Louisiana has suddenly jumped to the front of the line for potential gambling expansion.
Bills on online gambling, sports betting and daily fantasy sports were all introduced within the span of a couple weeks in March. Lawmakers are also considering a measure that would allow riverboat casinos to move onshore, and another regarding a new Harrah’s property.
Sports betting and fantasy sports were both up for discussion in the legislature on Tuesday. While the DFS proposal advanced through the House, a sports betting bill was rejected by a Senate committee.
Louisiana is one of a handful of states where offering fantasy sports has always been considered illegal.
Sports betting bill killed
S 266 was introduced by Sen. Danny Martiny. It initially moved to allow sports betting at all of the state’s gaming establishments, including casinos, video poker parlors, and horse racing tracks. That proposal was subsequently narrowed to include casinos only. Passage would be subject to a referendum, in which residents from each parish would vote on legalization within that parish.
The bill’s first stop was the Committee on Judiciary, which reported it through with amendments. The Committee on Finance took it up today, but it turned the bill aside by a 6-3 vote. According to The Advocate, pushback centered around timidness over expansion and concerns over the cost of implementation.
That appears to be the end of the road for this bill, but a House bill from Rep. Major Thibaut remains on file.
DFS bill advances
H 484 was introduced by Rep. Kirk Talbot. It aims to create the Louisiana Fantasy Sports Contests Act to legalize DFS contests in the state. Regulation would be left to the Louisiana Gaming Control Board.
The Committee on Administration of Criminal Justice advanced the bill onto the floor last month, and the full chamber took it up late this evening.

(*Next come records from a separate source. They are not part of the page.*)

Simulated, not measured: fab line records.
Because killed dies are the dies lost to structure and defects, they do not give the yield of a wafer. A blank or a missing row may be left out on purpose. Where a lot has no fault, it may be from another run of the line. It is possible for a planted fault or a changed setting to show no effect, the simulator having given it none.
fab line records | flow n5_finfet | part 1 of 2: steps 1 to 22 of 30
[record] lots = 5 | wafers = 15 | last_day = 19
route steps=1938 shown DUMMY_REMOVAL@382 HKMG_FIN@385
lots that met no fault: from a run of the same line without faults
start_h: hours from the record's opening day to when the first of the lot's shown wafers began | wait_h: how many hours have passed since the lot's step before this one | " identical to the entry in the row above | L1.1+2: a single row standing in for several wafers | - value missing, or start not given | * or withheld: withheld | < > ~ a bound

The bill passed the House 67-23 without any debate.
The DFS bill will also be subject to a voter referendum at the parish level, if it passes. Only in parishes that approve the measure would residents be allowed to play fantasy sports from home. Talbot originally targeted next year for the referendum, but the timeline was moved up by amendment. Voters are now proposed to decide the issue on the Nov. 6 ballot this year.
Unless and until a bill becomes law, DFS remains illegal statewide.
Parish-by-parish legalization?
Lousiana’s constitution gives voters substantial control over the law. Here’s the relevant section of the gambling statutes:
No law authorizing a new form of gaming, gambling, or wagering not specifically authorized by law prior to the effective date of this Paragraph shall be effective nor shall such gaming, gambling, or wagering be licensed or permitted to be conducted in a parish unless a referendum election on a proposition to allow such gaming, gambling, or wagering is held in the parish and the proposition is approved by a majority of those voting thereon.
It’s a mouthful, but it basically leaves expansion in the hands of local voters.
For those in other states, a parish is what you probably call a county (or a borough, if you’re one of our many Alaskan readers). Expansion in Louisiana is therefore dictated at the county level. This is another item that was amended into the bill; the introduced version called for a statewide referendum.
Things become a bit strange if the referendum results in patchwork legalization.
The onus will be on operators to ensure that unapproved parishes don’t participate. There are, by the way, 64 of them in Louisiana. Geolocation is robust enough to make this possible, but it’s not exactly practical. It’s odd to consider a scenario in which someone would be prohibited from entering a DFS contest from home, but allowed to do so from a few blocks away.
The referendum may create some unusual situations in the state, but it’s a statutory necessity.
Next steps and timeline
The bill now awaits assignment to a Senate committee, where it could face the same group that just voted down sports betting. Committees and the full chamber would need to pass the measure as written in order to send it to the governor for signature.
Time is starting to get short for lawmakers. The Louisiana legislature stays in session longer than most states, but it’s set to adjourn in about six weeks.
The online gambling bill, incidentally, appears to be on hold until next year.